Sunday, 3 March 2013
Ever since Tom Chaney killed her father Frank, the 14-year old Mattie decided to catch and punish him. However, since he fled into the Indian territory, the Sheriff cannot go there, so Mattie hires the drunk Marshal Rooster Cogburn to get him. After a lot of arguments, he agrees to take her with him, together with Texas Ranger LeBoeuf. They find the track of Chaney, but lose it. Still, Mattie accidentally stumbles upon him at the river. He kidnaps her, but she manages to shoot him, yet falls into a deep pit. A rattlesnake bites her into the hand, so Cogburn rushes her to a far away doctor. Her hand gets amputated, but 25 years later Mattie visits Cogburn's grave.

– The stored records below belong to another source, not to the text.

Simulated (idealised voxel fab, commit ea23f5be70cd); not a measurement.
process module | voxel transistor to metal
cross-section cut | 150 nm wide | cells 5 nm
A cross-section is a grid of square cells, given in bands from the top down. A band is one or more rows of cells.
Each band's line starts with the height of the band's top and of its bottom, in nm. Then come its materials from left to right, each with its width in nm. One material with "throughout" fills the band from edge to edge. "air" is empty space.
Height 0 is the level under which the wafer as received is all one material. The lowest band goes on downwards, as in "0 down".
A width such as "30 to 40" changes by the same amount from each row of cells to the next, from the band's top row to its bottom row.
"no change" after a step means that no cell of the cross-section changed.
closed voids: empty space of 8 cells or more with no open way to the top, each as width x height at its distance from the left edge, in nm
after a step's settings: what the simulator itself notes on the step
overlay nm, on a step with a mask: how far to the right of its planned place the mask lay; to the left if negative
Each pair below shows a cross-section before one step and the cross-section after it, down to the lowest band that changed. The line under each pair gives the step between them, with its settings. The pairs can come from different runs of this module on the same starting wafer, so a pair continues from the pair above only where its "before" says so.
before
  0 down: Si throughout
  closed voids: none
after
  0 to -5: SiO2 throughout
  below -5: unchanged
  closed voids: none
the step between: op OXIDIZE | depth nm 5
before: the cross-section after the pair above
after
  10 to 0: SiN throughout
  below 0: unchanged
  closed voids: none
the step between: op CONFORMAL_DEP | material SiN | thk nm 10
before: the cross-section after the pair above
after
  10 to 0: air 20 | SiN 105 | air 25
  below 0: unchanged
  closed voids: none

"True Grit" is a worthy re-telling (and apparently, not a remake) of the eponymous novel where the Coen brothers showed a triple surprising, untypical sense: for straight-forward storytelling, set for them unorthodoxly in the western genre and even showing them in a very, very rare edition, where they allowed some sort of a honest emotional attachment for the characters. Even if it is not a remake, their "True Grit" is better than the '69 "True Grit". The opening act is so brilliant, so natural and fluid that they almost topped their best film of the later phase in their career, "No Country for Old Men", showing exquisite sense for a perfect balance between their oddball humor and the feel of the novel, already obvious in the perfect introduction of Rooster Cogburn who is in the toilet while Mattie tries to talk to him outside ("The jakes is occupied." - "I know it is occupied, Mr. Cogburn. As I said, I have business with you." - "I have prior business!") while Hailee Steinfeld delivers a performance that brings down the house, a fantastic example of natural acting that gives her character charm and wit, for which she was deservedly nominated for a BAFTA and an Oscar.
Unfortunately, while the stale second act can still be compensated thanks to the first, by the time the third act sets in the story is ridding on false momentum: in all honesty, the true energy is spent well before the final showdown since the sole pursuit of Chaney is not that intriguing, and one soon realizes that Steinfeld is the only one carrying the film. Some found fault with casting Matt Damon, but his performance is fine, it is Jeff Bridges who gives a rather mismanaged performance as Rooster Cogburn because he plays him too much like a slob, with too much "drunk talk" and annoying mumbling, which nullifies a large part of effort at chemistry and charm with his interaction with Steinfeld. In that respect, Wayne was better in the '69 film, precisely because he kept his ground in giving a more dignified performance that damped the drunkenness aspect as the only one of Cogburn's persona. The ending seems also slightly inconclusive, since Cogburn's actions were not made believable. Had the movie been as fun and inspirational as the opening act, it would have been excellent, yet as it is, it is a refreshingly honest film where the Coens took a more "normal" approach and got a noble result.